Starting Resque Workers Sequentially

March 22, 2012

Why Start Sequentially?

At work we run a main resque worker server that has about 15-20 workers running at any given time. We also distribute about 5 or 6 workers to our app servers to get more work done and for security against our main worker server going down. Sometimes, our clients cause hundreds of thousands of jobs to get enqueued in a very short period of time. To combat this we will spin up a clone or two of the worker server with 30 or so workers each to handle the extra burden.

You typically start workers like this:

QUEUE=* rake resque:work

We use god to start up all of our workers this way. This worked pretty well for a while.

Here’s the rub: starting 20 workers on a single machine is brutal. Really brutal. All 20 workers are trying to start a heavy rails app environment and are getting into resource contention. This results in load on a 4 core system going up to something like 10. After a deploy, our workers would take upwards of 10 minutes to start.

Solution: Add File Locks in the Rakefile

The solution is to start workers sequentially on the same machine by hooking into the worker tasks in rake. This is what worked for us:

# lib/tasks/resque.rake
require 'fileutils'

# Copied from http://thomasmango.com/2010/05/27/resque-in-production/
namespace :resque do
  LOCKFILE = File.join(File.dirname(__FILE__), '..', '..', 'tmp', 'worker_start.lock')

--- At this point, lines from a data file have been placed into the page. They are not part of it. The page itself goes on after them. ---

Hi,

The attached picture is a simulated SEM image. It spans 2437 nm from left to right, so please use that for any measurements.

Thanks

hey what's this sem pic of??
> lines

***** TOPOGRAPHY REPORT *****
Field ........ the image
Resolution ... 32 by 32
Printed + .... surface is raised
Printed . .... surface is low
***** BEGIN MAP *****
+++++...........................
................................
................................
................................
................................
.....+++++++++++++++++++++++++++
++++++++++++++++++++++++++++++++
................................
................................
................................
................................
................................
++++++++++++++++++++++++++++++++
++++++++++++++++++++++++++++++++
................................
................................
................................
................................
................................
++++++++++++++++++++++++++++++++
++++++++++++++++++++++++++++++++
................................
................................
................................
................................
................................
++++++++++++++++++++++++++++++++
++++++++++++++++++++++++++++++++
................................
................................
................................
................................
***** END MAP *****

  desc "wait for lock file to clear before starting"
  task :wait_for_lock do
    begin
      File.open(LOCKFILE, File::CREAT | File::EXCL | File::WRONLY) do |f|
        f.write(Process.pid)
      end
    rescue Errno::EEXIST => e
      sleep(1)
      retry
    end
  end

  task :clear_lock do
    FileUtils.rm(LOCKFILE, :force => true)
  end

  task :preload => [:wait_for_lock, :environment] do
    # Add clear lock to run after loading rails
    Rake::Task['resque:clear_lock'].invoke
  end
end

There is a much more elegant solution in Ruby’s File#flock but it didn’t seem to work in this case. Every contrived script I could come up with would have an exclusive flock (file lock) would work, but in a task like this, the lock would not be exclusive and all the workers would start at once. This solution is ugly but does the trick. Without so much resource contention, our workers are each starting in < 30 seconds and can begin work immediately while the other workers are waiting.